With the wide-ranging changes in the telecom area internationally, the international organizational structure has also changed considerably. In the former system of national monopoly operators, the international relationships were of a correspondent character with ITU as the international organization in which not only recommendations for standards were elaborated but also agreements were reached on the basis of which international tariffs were bi-nationally agreed (the accounting rate system). Currently, the organizational ‘picture’ is much more complex. In the standards area, a host of international industry consortia have been created[1]; Internet has its own set of organizations centered on the Internet Society and the Internet Engineering task Force (IETF); and, WTO has also played a role, especially in the 1990s in relation to the Uruguay Round of negotiations. In this ‘picture’, the influence of developing countries is relatively small. Under the former system, it was also the stronger nations and players that dominated international relations, but the present multi-faceted and complex system is even more difficult for developing countries to influence[2].
A case in point is ICANN, the Internet Corporation for Assigned Names and Numbers. ICANN is a California-based non-profit corporation, contracted by the US Government to assume responsibility for space allocation of IP addresses, protocol parameter assignment, domain name system management and root server system management[3]. User representation in ICANN is continuously being discussed and was actually reduced in 2002[4]. The discussion on user and public representation is not especially related to developing countries. There are, however, different developing countries that have protested against the US centric character of the management of the Internet, among them China and Iran. Furthermore, the European Union has also been critical of the manner in which the Internet is managed presently. The main criticism is that ICANN should be brought under the rule of some kind of international law, as ICANN is an international regulatory organization in the Internet area[5]. The counter argument is that this could risk making procedures more bureaucratic and that there is a danger that countries wanting to censure content on the Internet would gain influence. The present result of these discussions is a decision from November 2005 to establish an Intergovernmental Forum to discuss all Internet issues but to retain the arrangement with ICANN as an organization based on a contract with the US Government and under the Californian law.

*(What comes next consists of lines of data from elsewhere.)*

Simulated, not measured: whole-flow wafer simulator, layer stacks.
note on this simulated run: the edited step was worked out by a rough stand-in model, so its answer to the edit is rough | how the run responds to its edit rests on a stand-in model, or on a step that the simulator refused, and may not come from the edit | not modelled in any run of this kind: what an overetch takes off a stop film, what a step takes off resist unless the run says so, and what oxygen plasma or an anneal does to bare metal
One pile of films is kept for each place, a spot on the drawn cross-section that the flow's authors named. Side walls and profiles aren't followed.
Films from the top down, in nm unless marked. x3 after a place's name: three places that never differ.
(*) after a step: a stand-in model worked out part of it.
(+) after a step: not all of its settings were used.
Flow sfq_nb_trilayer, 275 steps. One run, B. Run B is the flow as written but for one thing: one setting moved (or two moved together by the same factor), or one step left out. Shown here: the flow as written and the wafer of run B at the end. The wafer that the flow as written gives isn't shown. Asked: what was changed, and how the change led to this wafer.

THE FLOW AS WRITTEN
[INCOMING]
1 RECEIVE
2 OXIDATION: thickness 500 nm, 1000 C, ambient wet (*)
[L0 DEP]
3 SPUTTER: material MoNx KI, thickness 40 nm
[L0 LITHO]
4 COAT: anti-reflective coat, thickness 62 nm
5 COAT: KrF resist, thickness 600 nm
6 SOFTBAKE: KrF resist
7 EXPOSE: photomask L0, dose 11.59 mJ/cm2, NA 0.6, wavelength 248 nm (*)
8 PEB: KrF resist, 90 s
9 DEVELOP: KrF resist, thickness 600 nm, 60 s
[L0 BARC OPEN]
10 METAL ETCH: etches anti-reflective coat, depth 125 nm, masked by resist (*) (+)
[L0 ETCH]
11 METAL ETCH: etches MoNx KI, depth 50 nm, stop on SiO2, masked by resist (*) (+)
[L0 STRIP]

The ICANN construction and the root server system that it manages is a clear example of the difficulties for public organizations to gain influence on Internet developments. From a developing country point of view, the Internet is very US centric with 10 of all 13 root file servers on a global scale located in the US and Internet traffic centered very much on the US. There are good historical reasons for this, but it nevertheless illustrates the difficulties for developing countries and their regulatory organizations to gain influence on communication developments, which are vital also for them.
One of the implications of this is that, while interconnection principles for international PSTN traffic dictate each side involved in a transaction to pay for a half circuit, the arrangement in Internet traffic is that the country or region wanting to connect to another country or region must pay the full costs. This situation makes African Internet backbone operators, for instance, subsidize the connectivity costs for international backbone providers to the extent that the current burden of paying international bandwidth costs by African operators are estimated to cost the continent between $250 and $500 million a year.
A further point to be mentioned is that when operators become international in the sense that they own communication infrastructures in different countries, their bargaining position in relation to national regulators will strengthen. This phenomenon applies to most countries but will apply specifically to economically weaker countries. All in all, the challenges for regulatory organizations to act in an increasingly international communications environment are significant, taking the shifting relations between national and international aspects of electronic communications into consideration. One way of dealing with this development is to improve the cooperation between regulatory agencies in different regional contexts and internationally. In the southern part of Africa, there is such cooperation in TRASA (Telecommunications Regulators of Southern Africa). The same applies to Latin America with Regulatel (Foro Latinoamericano de Entes Reguladores de Telecomunicaciones). This kind of south-south cooperation is one of the ways forward alongside working for the improvement of the influence on the different kinds of international organizations.
ENDNOTES
[1] See sub-section on standardisation in the present study.
[2] This has, for instance been pointed out by Richard Hawkins, Robin Mansell and Edward Steinmueller: ‘Liberalization and the Process and Implications of Standardization’, in Robin Mansell and Edward Steinmueller: ‘Mobilizing the Information Society’, Oxford University Press, 2002.
[3] For an elaborate introduction to ICANN, see Milton Mueller: ´Ruling the Root: Internet Governance and the Taming of Cyberspace’, The MIT Press, 2002.
[4] At a public ICANN meting in Accra Ghana in 2002 it was decided to reduce direct user participation. See Hans Klein: ‘ICANN Reform: Establishing the Rule of Law’, a policy analysis prepared for The World Summit on the Information Society, Tunis, 16-18 November 2005, Internet & Public Policy Project, Georgia Institute of technology.
[5] This case is well presented in the policy analysis by Hans Klein: Op.cit.